BROADBAND internet wholesaler Liquid Telecom (Liquid) has since 2010 spent more than US$80 million towards in establishing its fibre optic cable network in Zimbabwe, MD Wellington Makamure said.
Makamure told businessdigest on Wednesday at the company’s breakfast meeting more investments will be made going forward to improve connectivity while maintaining a competitive edge.
“The initial capital was more than US$80 million since we started in 2010 and that was actually for the bigger route project; that is the cable from Bulawayo to Beitbridge to Chirundu and other major towns and cities,” Makamure said.
He said the company also plans to increase data capacity on its network in Zimbabwe from the current 10 gigabytes (G) to 30G by September this year.
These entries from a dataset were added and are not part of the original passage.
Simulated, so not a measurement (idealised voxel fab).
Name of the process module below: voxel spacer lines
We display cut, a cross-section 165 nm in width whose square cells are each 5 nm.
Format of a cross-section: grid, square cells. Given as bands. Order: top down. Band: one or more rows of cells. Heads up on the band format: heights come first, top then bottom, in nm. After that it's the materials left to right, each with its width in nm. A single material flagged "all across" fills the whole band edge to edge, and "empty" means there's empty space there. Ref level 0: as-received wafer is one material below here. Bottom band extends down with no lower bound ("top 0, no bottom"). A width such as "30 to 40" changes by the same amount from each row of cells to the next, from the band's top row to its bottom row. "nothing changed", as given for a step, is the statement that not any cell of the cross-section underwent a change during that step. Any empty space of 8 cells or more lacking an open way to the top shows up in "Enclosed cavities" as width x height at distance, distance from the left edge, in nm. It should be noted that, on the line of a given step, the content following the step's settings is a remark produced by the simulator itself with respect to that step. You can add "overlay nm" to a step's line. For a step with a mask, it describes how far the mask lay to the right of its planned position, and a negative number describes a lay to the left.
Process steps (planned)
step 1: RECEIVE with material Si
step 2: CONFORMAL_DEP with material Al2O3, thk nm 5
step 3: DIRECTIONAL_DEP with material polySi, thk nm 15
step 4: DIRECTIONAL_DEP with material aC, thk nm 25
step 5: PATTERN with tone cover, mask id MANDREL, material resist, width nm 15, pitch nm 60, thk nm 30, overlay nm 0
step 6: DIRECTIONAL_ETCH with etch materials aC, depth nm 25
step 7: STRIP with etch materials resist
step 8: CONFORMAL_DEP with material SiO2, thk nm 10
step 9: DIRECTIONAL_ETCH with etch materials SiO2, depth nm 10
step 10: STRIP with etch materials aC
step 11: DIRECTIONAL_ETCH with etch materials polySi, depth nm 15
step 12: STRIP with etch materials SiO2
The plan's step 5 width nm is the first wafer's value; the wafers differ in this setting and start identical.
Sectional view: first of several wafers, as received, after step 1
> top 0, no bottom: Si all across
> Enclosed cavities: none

“The cost of upgrading to 30G is not much because the hardware, such as high stocks of fibre, is already there. We already have the infrastructure in place. It is just a matter of upgrading the software,” he said.
Makamure added the increase in capacity would see the cost of broadband reducing gradually. Currently, Liquid has a fibre optic cable footprint of 2 700 km in Zimbabwe, with Harare, Bulawayo, Victoria Falls and Mutare rings together with direct customer links accounting for a combined coverage of 1 600km.
Makamure said Liquid has three transnational links which include two connections through Beitbridge and five international links.
The linkages have enabled Liquid to offer Internet broadband, Wimax, voice over Internet Protocol, gigabit passive optical network technology which is a service aimed at connecting households on the fibre network under the company’s fibre to home initiative (ftth).
Liquid’s ftth initiative, which it says is a first in the country, is targeting low density areas. Already connections have been completed in Borrowdale Brooke and they have now moved to the rest of Borrowdale, Milton Park, Belgravia, Kensington, Avondale, parts of the central business district and the Avenues area.
“What we are doing is to really start on the high-end market with home connections and see if we can recover our costs as fast as we can and then move to the high density areas through hotspots and then we move to wherever else possible,” Makamure said.
“We already have fibre optic cable rings running along major roads in the high density residential suburbs in Chitungwiza, Budiriro and Warren Park.”